Ohio serial killer guilty of strangling women found under clothes in vacant home
ASHLAND, Ohio -- A man has been convicted in the slayings of two women whose bodies were found underneath piles of clothes in what was thought to be a vacant Ohio home. Shawn Grate could be sentenced to death on the aggravated-murder and kidnapping convictions.
Jurors took only a few hours on Monday to reach a verdict in the 2016 strangulation deaths of the two women.
Grate was arrested after a third woman escaped from the Ashland home where the bodies of the other two women were found. On her 911 call, the woman said that she had been tied up, but managed to partly freed herself to make the call from her captor's phone while he was asleep. She is heard whispering to a dispatcher, terrified that she will wake him up.
"I've been abducted," the woman said in the call, begging, "Please hurry."
Grate also has been linked to the deaths of three other women elsewhere but hasn't been charged in those killings.
Grate, 41, faced 23 charges, but he pleaded guilty to 15 of those last week, including rape, robbery, and abuse of a corpse, reports CBS affiliate WOIO. Those charges carry a penalty of up to 74 years in prison.
Grate was convicted on the remaining eight charges, including the aggravated murders of Elizabeth Griffith and Stacey Stanley, who he told police in videotaped confessions that he strangled to death.
Kurtis Stanley, the son of Stacey Stanley, told the station he was pleased with the verdict.
"He is a guilty man for what he's done, you know," he said. "I mean, maybe one day, things will change for him, but as of right now, that doesn't make me feel any other way towards him."
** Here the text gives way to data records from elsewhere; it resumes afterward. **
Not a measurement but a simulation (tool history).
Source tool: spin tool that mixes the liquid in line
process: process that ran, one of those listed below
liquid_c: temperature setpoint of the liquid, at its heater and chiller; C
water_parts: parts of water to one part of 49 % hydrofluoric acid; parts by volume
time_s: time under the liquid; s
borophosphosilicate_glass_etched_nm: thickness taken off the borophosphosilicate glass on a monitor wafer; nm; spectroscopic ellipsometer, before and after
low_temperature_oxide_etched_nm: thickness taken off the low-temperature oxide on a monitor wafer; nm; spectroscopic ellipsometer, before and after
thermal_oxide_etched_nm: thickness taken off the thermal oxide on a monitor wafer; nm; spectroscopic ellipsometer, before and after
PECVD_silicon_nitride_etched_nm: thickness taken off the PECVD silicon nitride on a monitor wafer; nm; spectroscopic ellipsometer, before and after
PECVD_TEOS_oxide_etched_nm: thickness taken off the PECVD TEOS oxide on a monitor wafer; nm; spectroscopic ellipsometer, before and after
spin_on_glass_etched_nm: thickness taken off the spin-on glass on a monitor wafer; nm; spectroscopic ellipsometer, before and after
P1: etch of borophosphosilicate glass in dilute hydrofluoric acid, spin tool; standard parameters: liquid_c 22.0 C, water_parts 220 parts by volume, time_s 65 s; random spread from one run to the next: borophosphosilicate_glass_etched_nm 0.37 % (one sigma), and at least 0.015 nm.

Stanley said his mother had a flat tire late at night and was at gas station a few blocks from the vacant home.
"I think it was just an accidental run in," he said. "He was out preying on women and he took my mom."
He told the station he wants the focus to be on the victims, rather than Grate.
Grate is due in court for sentencing May 18. He faces life in prison or the death penalty.